A Buddha over troubled waters

Zhang Qian
Zhang Qian
"The mountain is a Buddha, and the Buddha is a mountain."  
Zhang Qian
Zhang Qian
A Buddha over troubled waters

At the junction of Minjiang River, Dadu River and Qingyi River in Sichuan Province of China sits a 71-meter-high Buddha who has been watching over the rivers for about 1,300 years.

At the junction of Minjiang River, Dadu River and Qingyi River in Sichuan Province sits a 71-meter-high Buddha who has been watching over the rivers for about 1,300 years. 

It is the Leshan Giant Buddha, directly carved from the cliff rock of Mount Lingyun. The Buddha faces the sacred Mount E’mei, with the rivers flowing below his feet. He sits there calmly, resting his hands upon his knees, overlooking the river with a merciful smile. The statue is believed to be Maitreya, a Buddha and disciple of Sakyamuni, symbolizing brightness and happiness.

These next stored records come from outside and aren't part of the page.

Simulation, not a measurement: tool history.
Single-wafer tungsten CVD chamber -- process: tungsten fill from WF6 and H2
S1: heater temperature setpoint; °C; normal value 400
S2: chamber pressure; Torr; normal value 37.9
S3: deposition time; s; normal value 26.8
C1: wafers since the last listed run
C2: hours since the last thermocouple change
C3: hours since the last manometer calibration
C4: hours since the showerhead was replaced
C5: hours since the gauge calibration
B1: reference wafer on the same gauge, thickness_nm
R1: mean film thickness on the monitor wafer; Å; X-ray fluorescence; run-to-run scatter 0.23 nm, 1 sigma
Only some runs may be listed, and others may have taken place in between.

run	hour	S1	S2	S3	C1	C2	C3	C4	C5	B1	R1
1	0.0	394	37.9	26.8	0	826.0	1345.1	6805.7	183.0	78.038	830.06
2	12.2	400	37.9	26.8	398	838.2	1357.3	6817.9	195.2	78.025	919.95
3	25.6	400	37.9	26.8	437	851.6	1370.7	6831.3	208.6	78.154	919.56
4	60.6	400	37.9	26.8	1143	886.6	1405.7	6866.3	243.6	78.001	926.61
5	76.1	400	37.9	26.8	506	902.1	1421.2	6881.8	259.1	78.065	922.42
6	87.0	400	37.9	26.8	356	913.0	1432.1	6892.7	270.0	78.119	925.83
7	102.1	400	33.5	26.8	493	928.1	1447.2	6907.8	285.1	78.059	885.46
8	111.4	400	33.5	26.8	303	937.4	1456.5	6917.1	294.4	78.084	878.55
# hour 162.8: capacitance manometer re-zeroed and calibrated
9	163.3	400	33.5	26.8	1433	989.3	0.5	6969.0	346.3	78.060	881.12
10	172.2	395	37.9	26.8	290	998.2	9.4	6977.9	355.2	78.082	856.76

A local saying goes: “The mountain is a Buddha, and the Buddha is a mountain.” Construction took almost a century, starting in 713 and finishing in 803, during the Tang Dynasty (AD 618-907).

Thousands of workers toiled on the project. As the biggest carved stone Buddha in the world, the Giant Buddha is featured in poetry, song and story. It was listed as a World Heritage Site by UNESCO in 1996. 


The whole project was initiated by a monk called Hai Tong, hoping that the Buddha would calm the turbulent waters that plagued passing boats, killing many people every year. It is said that Hai Tong begged for 20 years to finally acquire enough money.

When some local officials tried to take money from the fund, Hai Tong gouged out his own eyes to show his sincerity and devotion to the cause. 

He said that they could have his eyeballs but not the money raised for the Buddha statue, which scared the greedy officials away. 

But Hai Tong passed away when the statue was only completed to the shoulders. The project was stuck due to insufficient funding.

Years later, Hai Tong’s disciples resumed the project with financial support from a local official, Zhangchou Jianxiong. 

But work stopped again when the official moved to work for the royal court in Chang’an. At that time, the Buddha was completed only to the knees. 

It was not until 40 years later, with a donation of another local government official, Wei Gao, that the Statue was finally completed in 803 — the result of work by three generations of craftsmen. 

The architecture 

The Leshan Giant Buddha was carved directly into the mountain cliff, with its head reaching the mountain top and its feet standing next to the river.

There are 1,021 buns in the Buddha’s coiled hair, which were skillfully carved into the 10-meter-wide head. He has 7-meter-long ears which can hold two people.

And his 9-meter-wide instep is big enough for 100 people to sit on, and its 24-meter-wide shoulders are large enough for a basketball court. 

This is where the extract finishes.